ESA to present the latest Venus Express results to the media
How has our knowledge of Venus evolved since ESA’s Venus Express spacecraft has been observing Earth’s twin? To answer this question and to present fresh new results concerning our cryptic neighbour, the European Space Agency is inviting the media to attend a press conference to be held at ESA Headquarters in Paris on 28 November.
The launch of Venus Express back in November 2005 represented a major milestone in the exploration of Venus — a planet unvisited by any dedicated spacecraft since the early 1990s.
One of the fundamental questions being addressed by the Venus Express mission is why a world so similar to Earth in mass and size has evolved so differently, to become the noxious and inhospitable planet it is today.
Since it started its scientific observations in July 2006, Venus Express has been making the most detailed study of the planet’s thick and complex atmosphere to date.
The latest findings not only highlight the features that make Venus unique in the solar system but also provide fresh clues as to how the planet is — despite everything — a more Earth-like planetary neighbour than one could have imagined.

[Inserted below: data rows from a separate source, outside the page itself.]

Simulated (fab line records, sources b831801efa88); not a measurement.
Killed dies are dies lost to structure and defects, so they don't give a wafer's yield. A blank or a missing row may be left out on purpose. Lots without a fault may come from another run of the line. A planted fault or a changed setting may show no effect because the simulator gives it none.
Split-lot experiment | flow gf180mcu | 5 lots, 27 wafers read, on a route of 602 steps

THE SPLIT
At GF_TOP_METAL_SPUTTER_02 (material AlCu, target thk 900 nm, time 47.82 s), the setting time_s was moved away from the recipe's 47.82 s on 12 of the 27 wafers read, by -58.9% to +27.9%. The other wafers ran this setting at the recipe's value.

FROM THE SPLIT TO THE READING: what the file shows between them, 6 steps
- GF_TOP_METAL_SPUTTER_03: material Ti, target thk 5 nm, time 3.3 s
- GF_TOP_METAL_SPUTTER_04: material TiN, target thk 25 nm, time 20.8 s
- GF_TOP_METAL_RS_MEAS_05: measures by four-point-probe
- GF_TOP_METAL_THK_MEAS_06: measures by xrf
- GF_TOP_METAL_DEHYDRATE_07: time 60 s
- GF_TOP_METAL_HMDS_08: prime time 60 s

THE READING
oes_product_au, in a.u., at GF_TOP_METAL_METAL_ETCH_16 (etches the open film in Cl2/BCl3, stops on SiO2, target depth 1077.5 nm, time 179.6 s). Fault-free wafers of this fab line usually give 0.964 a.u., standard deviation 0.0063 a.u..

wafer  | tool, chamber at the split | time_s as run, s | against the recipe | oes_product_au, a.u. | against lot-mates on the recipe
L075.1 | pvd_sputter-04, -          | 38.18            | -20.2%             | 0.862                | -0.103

The results will appear in a special section of the 29 November issue of the journal Nature containing nine individual papers devoted to Venus Express science activities.
Media organisations interested in attending the press conference are invited to register via the attached form. Media that cannot attend will have the opportunity to follow the press conference via the following phone line: +33 1 58 99 57 42 (listening-mode only).
The results presented at the press conference are embargoed until 28 November 19:00 CET.
Media event programme
‘Venus: a more Earth-like planetary neighbour’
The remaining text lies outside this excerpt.